Building the Full Stack: Stackable Credentials in ICT
Valley Vision held a regional Information and Communication Technologies careers advisory on October 12. The event showcased strong demand across all occupations and the need for a collaborative and concerted effort to address the expansive gap. According to data shared by the Center of Excellence for Labor Market Research, the ICT industry is set to have a projected 6% job growth over the next five years, accounting for 2,741 annual job openings in the Greater Sacramento six county region. With the median annual wage across the industry at $102,497, it presents a significant opportunity to align community members and priority populations to these lucrative pathways.
Diversity and inclusion were a hallmark of the event. With a current significant gap of 1,371 skilled workers required to meet the demand for ICT careers, the data from Center of Excellence illustrated an underrepresentation of significant portions of our populace. For instance, despite constituting 28% of the total workforce in the Greater Sacramento region, Hispanics and Latinos account for only 15% of the ICT workforce. Moreover, the disparity is pronounced in gender representation, with 71% of ICT workers identifying as male. This significant underrepresentation highlights an untapped potential within communities. By actively engaging and recruiting from underrepresented groups, the industry can not only create a more diverse and inclusive workforce but also benefit from a broader talent pool that better reflects the overall demographics of the region.

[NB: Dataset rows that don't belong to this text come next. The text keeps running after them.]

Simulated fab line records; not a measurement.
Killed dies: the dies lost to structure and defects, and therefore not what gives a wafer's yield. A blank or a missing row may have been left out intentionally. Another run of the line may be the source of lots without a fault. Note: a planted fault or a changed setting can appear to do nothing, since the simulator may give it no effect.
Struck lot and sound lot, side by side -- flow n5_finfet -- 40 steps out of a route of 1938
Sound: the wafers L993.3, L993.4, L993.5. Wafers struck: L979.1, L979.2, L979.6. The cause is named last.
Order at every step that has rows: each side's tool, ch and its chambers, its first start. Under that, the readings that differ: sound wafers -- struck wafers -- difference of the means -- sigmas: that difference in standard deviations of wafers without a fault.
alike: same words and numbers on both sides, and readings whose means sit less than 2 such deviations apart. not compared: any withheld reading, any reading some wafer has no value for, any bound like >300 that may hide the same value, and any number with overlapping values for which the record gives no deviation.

Employer representatives shared how ICT positions have become essential in a wide range of companies. The employer panel included representatives from Placer County, Microsoft Philanthropies, City of Roseville, and Swinerton, a national construction company. The discussion covered several key themes, including the most sought-after skills, the importance of recruiting from underrepresented communities, and the goal of providing more internships. In sharing insights about their respective organizations, the panelists showcased their commitment to fostering inclusivity and expanding opportunities for individuals by working more closely with the community colleges.
One specific example showcased specific alignment between a college and employer partner. Swinerton gave details on a partnership with Sierra Community College that demonstrated collaboration between industry and CTE programs. Sierra College created a series of courses matched to the ICT needs of Swinerton construction help desk positions. The college also worked with Swinerton to update job descriptions with matching course numbers in their listed qualifications. This alignment allows students to not only have the opportunity to participate in an internship but also makes explicit the relevance of their education to immediate employment.
The advisory showcased various pathways available for individuals to develop entry-level, ICT-related skills. The Sacramento Public Library shared information on free Adult Education Career Development classes in basic digital literacy and career readiness, including free certifications from Coursera and Gale, in cyber security and data analysis. Byte Back, a community based organization whose mission is to close the digital divide by providing under-resourced communities an equitable pathway into the digital economy, detailed their free 360 Digital Navigators program designed to help people gain technical digital skills. Their community-2-community approach supports digital navigators with the skills, resources, and knowledge necessary to assist fellow community members with gaining internet access and navigating everyday digital tasks imperative to work, health, education, and life. These two programs are examples of accessible building blocks in under-resourced communities that can be essential components of developing inclusive ICT career pathways.
All participants emphasized the need for continuous education and training in the field and illustrated how stackable skills and certifications, from community organizations to community colleges and industry partners, can collaborate to meet the current and projected demand. Additionally, continuous learning enables workers to stay updated with the necessary skills to thrive in an increasingly technology-driven workplace. Employer and workforce system partners working in collaboration can design effective pathways from neighborhoods to these promising careers.